Go Back
Print

gluten-free nutella swirl loaf

Inspired by Gluten-Free Artisan Bread in Five Minutes A Day

You will need one pound of Gluten-Free Brioche Dough for this recipe.

Servings 8 servings
Author Rosemary Stelmach

Ingredients

  • 16 ounces prepared Gluten-Free Brioche Dough (grapefruit-size portion)
  • rice flour, for dusting
  • butter, for greasing the pan
  • 2/3 cup Nutella
  • 1 egg, beaten with 1 tablespoon of water (for egg wash)
  • 2 tablespoons coarse sugar, for sprinkling on top

Instructions

  1. Grease an 8 1/2-inch by 4 1/2-inch nonstick loaf pan with butter.

  2. Dust the surface of the prepared Gluten-Free Brioche Dough with rice flour and pull off a 1-pound (grapefruit-size) piece. Dust the dough with more rice flour and quickly shape it into a ball.

  3. On a flat floured surface, roll out the ball to a 1/4-inch thick rectangle. As you roll out the dough, add rice flour as needed to prevent sticking.

  4. Spread the Nutella evenly over the rectangle, leaving a 1-inch border all around.  Starting with the long side of the dough, gently roll it up into a log. (If it is sticking, gently nudge it along with the aid of a pastry scraper and additional rice flour.) Pinch the seam closed.

  5. With the seam facing upward, bring the ends in toward the center.  Flip over and gently place the prepared loaf into the buttered pan with seam sides down.  Allow it to rest for 60 minutes at room temperature, loosely covered with plastic wrap.

  6. Fifteen minutes before baking, preheat the oven to 350°F.

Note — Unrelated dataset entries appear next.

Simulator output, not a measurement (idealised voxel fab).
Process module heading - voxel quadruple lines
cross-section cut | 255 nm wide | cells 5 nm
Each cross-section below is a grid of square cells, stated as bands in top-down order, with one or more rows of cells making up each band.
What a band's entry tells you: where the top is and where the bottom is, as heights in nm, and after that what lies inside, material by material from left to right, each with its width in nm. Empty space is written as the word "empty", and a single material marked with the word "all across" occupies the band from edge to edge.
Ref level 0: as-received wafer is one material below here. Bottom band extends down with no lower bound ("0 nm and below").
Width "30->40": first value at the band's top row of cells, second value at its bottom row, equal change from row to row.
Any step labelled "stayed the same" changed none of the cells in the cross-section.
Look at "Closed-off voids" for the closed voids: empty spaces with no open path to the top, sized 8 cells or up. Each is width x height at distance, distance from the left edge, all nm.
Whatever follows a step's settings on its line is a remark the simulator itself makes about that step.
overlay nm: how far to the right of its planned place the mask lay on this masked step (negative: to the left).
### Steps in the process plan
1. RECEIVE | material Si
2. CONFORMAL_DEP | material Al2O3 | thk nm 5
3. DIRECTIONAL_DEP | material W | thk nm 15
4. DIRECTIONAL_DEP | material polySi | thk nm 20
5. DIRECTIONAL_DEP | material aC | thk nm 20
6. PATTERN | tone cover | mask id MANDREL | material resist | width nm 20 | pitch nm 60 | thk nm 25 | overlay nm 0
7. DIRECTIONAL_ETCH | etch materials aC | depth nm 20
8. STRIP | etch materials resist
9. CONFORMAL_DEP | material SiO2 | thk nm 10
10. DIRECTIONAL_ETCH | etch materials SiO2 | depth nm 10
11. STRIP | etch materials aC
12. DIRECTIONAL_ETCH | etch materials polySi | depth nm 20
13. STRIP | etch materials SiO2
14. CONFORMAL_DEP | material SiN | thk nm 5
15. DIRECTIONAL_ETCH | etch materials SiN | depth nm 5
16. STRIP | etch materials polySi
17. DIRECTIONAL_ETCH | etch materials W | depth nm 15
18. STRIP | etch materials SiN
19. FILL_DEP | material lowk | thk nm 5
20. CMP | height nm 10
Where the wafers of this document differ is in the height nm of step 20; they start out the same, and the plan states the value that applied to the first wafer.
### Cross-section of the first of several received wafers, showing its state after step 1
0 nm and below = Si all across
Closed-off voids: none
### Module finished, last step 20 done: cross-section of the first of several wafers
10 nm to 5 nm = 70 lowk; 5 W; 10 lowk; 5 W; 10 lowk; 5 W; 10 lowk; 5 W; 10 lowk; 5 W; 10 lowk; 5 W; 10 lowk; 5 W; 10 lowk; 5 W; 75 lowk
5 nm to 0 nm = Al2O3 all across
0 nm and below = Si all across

  7. Brush the top of the loaf with the egg wash.  Sprinkle lightly with the coarse sugar.  (Granulated sugar can also be used.)

  8. Bake for 45 minutes or until the loaf is well set and the top is golden brown.  The bread may break open and reveal the Nutella within.

  9. Remove from the pan and cool completely on a wire rack.